If you've never heard of Bessie Smith, HBO is airing the highly anticipated biopic Bessie this Sunday, May 16, which stars Golden Globe winner and Oscar nominee Queen Latifah. Complicated, ballsy, passionate and ferocious, the biopic is a long time in the making and Latifah tackles Bessie Smith with all her might. Packed with an all-star cast, the movie includes Michael K. Williams, Tika Sumpter and Mo'Nique as another blues queen, Ma Rainey.
Written and directed by Dee Rees, known for her groundbreaking film Pariah, the Tennessee native talks to BET.com about the blues icon, Queen Latifah, same-sex love and more.
When did you first hear about Bessie Smith?
When I was a kid, my grandmother used to play Bessie Smith records. Also, there was this '70s vaudeville tribute album, it wasn't Bessie but it was people doing covers of Bessie and Ma Rainey. My grandmother introduced me to her. Plus, the idea that she's from Tennessee and I'm from Tennessee, I felt this kinship — a Tennessee woman. She's always been in my consciousness.
There isn't a lot of information on Bessie Smith, we don't even know her exact birth date.
Exactly! In starting the research, even her birthday is disputed. It came down to a census, whether or not they got it right, we don't know. The most challenging part was finding Bessie's voice. I went back to her songbook and tried to find the songs she wrote as a way to get into her psyche. The hardest part was reconstructing her own voice and not Bessie as other people saw her. In researching, I used text from women because I didn't want a guy's perspective. I didn't want a white guy's perspective on Bessie. I really wanted to look at the source, look at the times and try to ensemble her through the things that she touched, like relationships.

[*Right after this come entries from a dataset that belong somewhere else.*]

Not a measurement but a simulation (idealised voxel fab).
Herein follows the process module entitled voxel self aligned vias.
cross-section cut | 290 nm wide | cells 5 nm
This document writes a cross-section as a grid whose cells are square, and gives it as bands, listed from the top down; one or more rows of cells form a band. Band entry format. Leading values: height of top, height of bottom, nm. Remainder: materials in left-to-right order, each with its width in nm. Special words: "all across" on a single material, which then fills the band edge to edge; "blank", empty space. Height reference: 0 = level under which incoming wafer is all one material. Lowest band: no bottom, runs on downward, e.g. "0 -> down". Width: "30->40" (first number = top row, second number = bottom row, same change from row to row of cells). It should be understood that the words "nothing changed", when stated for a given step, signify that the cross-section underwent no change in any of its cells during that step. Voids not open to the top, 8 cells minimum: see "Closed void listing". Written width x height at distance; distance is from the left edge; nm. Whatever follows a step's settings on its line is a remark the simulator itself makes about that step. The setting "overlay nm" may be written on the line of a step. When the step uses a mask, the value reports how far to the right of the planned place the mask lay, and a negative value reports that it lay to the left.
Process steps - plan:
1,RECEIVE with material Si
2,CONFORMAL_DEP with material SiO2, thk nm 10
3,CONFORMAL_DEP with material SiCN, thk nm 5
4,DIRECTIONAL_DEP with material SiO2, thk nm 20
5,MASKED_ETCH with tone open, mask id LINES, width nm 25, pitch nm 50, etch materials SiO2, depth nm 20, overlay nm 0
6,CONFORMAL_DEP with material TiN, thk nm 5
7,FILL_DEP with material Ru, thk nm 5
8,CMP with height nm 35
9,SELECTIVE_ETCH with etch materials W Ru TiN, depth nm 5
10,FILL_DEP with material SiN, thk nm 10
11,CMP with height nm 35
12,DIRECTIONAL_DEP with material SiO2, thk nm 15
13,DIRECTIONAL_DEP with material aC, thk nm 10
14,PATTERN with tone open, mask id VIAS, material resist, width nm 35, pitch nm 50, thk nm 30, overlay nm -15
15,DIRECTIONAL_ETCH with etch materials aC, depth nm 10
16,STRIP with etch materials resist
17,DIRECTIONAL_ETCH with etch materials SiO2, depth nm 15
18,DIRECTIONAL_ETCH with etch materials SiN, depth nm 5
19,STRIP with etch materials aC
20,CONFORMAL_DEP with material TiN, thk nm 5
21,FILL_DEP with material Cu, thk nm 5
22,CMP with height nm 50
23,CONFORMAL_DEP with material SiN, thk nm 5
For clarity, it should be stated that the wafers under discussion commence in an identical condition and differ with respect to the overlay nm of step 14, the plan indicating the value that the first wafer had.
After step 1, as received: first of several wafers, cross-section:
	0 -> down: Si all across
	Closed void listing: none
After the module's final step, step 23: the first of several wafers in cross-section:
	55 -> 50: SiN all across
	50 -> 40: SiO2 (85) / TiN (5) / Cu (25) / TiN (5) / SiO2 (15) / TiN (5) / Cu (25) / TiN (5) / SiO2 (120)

I love the film's handling of sexuality and drag. This is a time before an LGBT movement and LGBT identities, as we know it today. For you, what does the film say about sexuality?
To me, it says that it's fluid. She loved women, she loved men — this open secret, like Ma Rainey performed in drag. You had buffet flats, which were known as queer spaces for Black people who couldn't go to white clubs. They rented out an apartment and they'd have a huge party where people could be who they wanted to be and love who they wanted to love. In some ways, people seemed freer then than they are now. Ma Rainey had songs about lesbian women. Bessie Smith had lyrics about gay men and women in a nonjudgmental way, it's just a statement. There was a song named "Sissy Man Blues," just the fact that they named a song that is radical. Bulldagger, sissy — whatever. Pejorative terms, maybe, but from these women the terms weren't meant in a derogatory way. Just think about all the artists from the Harlem Renaissance, many of them were from the community before there was a name for it.
There is some girl-on-girl affection in Queen Latifah and Mo'nique's roles. Do you think we are at a point in our culture where a film with two Black women kissing won't terrify or anger people?
I hope so because they do it in such an easy way. I wanted to show it as a loving relationship and not scandal. I think the way the characters are performed, so beautifully, I think [the audience] will get that it's loving, sensual, positive relationships. People should be able to watch it and not feel turned off at all because it's not gimmicky, it's authentically done.
You don't show Bessie Smith's death in the film. Why?
That was a choice. We filmed the journey with this woman. We've seen her get knocked down repeatedly and get back up. I wanted to give her the win. I wanted to end on a hopeful moment. I wanted to show to the very end that she was reaching and evolving. I didn't want to end on a note where she wasn't in charge of her future. I wanted to end on a moment where she was heroic, not tragic. The one thing people do know about Bessie Smith is the car accident. I don't want to tell people what they already know, I want to tell them the thing that they don't know. We're talking about her today not because of the car accident, but because of all her work.
In a beautifully shot scene, Queen Latifah is naked for the first time ever on screen. Was she nervous or concerned to do that scene?
I am sure she was nervous but at the end of the day, she did it. We talked about why it was necessary. I was just honored she would trust me enough to go there and trust me enough to see the artistry of it and to see why it was important to Bessie's character. At the end of the day, Latifah is completely immersed in the character. She's Bessie.
Can you sing the blues and not live the blues?
I don't think so... no matter what suffering is for you or no matter what feeling lost is for you — that is a kind of blues. You sing from things being lost. You sing from being in love. You sing from a point of being afraid. All of those emotions. I think everybody experiences the blues.
They always say, "The blues is a good woman feeling bad."
Yeah, I think the blues is a lot of things. I think it's the thing inside of you that can't quite express.